I am a 4th year psychology student. I need some help in understanding the coefficients in ORDINAL logistic regression. According to Williams (2009) "Using Heterogeneous Choice Models To Compare Logit and Probit Coefficients Across Groups", the predictor variables and residuals are already standardized to the logit distribution (variance = π*π/3 ), and, therefore, so are the reported coefficients in SPSS. Therefore, in order to compare the relative predictive strength of my variables in the model, I should just be able to directly compare the coefficients (or the odds ratios). However, how do I account for the differences in CI/standard error in my comparisons?
For example,
variable 1: B=.021, std error = .0068, Exp(B) = 1.022, 95% CI = 1.008 to 1.035
variable 2: B=.051, std error = .0174, Exp(B) = 1.052, 95% CI = 1.017 to 1.089
From comparison of Bs – Variable 2 is the stronger predictor, but the std error and CI are much larger. So, what conclusion can I make?
Best Answer
In general, if your predictors are on different metrics, then the subjective assessment of variable importance can not be easily made by simply comparing the raw sizes of the odds ratios.

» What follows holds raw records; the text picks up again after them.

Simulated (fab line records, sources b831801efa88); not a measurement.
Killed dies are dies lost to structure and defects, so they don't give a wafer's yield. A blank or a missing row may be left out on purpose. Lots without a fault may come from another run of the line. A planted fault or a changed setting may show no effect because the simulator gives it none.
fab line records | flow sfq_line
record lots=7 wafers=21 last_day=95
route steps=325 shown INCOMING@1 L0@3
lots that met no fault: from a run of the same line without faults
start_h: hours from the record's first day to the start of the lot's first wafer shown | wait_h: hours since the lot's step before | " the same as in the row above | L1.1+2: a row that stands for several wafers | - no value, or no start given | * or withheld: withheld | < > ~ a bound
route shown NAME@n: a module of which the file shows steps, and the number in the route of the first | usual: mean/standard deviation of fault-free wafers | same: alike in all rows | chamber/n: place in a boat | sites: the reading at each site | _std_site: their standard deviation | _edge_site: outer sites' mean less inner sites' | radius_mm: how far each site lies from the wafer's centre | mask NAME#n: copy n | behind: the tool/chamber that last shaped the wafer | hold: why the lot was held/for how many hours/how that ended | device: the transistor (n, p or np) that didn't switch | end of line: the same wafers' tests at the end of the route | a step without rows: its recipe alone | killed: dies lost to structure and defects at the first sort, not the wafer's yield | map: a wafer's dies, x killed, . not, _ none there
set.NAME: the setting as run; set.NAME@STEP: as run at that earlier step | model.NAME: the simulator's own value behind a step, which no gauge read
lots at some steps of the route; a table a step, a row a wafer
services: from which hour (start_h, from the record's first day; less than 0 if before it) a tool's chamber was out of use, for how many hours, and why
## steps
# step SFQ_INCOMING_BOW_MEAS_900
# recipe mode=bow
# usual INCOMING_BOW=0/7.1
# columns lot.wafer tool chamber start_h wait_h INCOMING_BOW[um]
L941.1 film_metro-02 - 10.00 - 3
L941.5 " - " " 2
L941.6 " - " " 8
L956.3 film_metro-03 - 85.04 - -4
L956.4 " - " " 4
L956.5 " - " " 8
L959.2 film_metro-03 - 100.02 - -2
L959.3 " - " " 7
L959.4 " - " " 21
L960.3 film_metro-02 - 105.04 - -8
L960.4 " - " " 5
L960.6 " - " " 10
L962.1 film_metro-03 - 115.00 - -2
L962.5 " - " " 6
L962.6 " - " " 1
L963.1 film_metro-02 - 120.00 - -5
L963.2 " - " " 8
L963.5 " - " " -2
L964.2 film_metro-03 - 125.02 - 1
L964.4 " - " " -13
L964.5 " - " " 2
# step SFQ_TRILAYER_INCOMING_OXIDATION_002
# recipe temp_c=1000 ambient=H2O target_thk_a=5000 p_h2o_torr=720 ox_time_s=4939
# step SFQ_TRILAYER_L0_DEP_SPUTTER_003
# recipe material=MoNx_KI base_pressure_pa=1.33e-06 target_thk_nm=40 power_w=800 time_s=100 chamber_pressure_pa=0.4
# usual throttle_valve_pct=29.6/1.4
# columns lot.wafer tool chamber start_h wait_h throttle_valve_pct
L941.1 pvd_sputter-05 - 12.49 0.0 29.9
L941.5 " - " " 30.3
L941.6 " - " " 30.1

If all your predictors are continuous, then I think converting the variables to z-scores would be useful for getting a sense of their relative importance. You mention that you have a skewed numeric predictor. I don't think changes anything too much for whether z-scores are appropriate. Ultimately, you have a separate issue of whether you want to apply a shape transformation (z-scores just change mean and variance). If your variable is highly skewed, then consider a transformation, and then z-score the transformed variable.
Some times, you have binary predictors. In that case, the 0-1 scoring is quite intuitive, especially if you have a few such variables.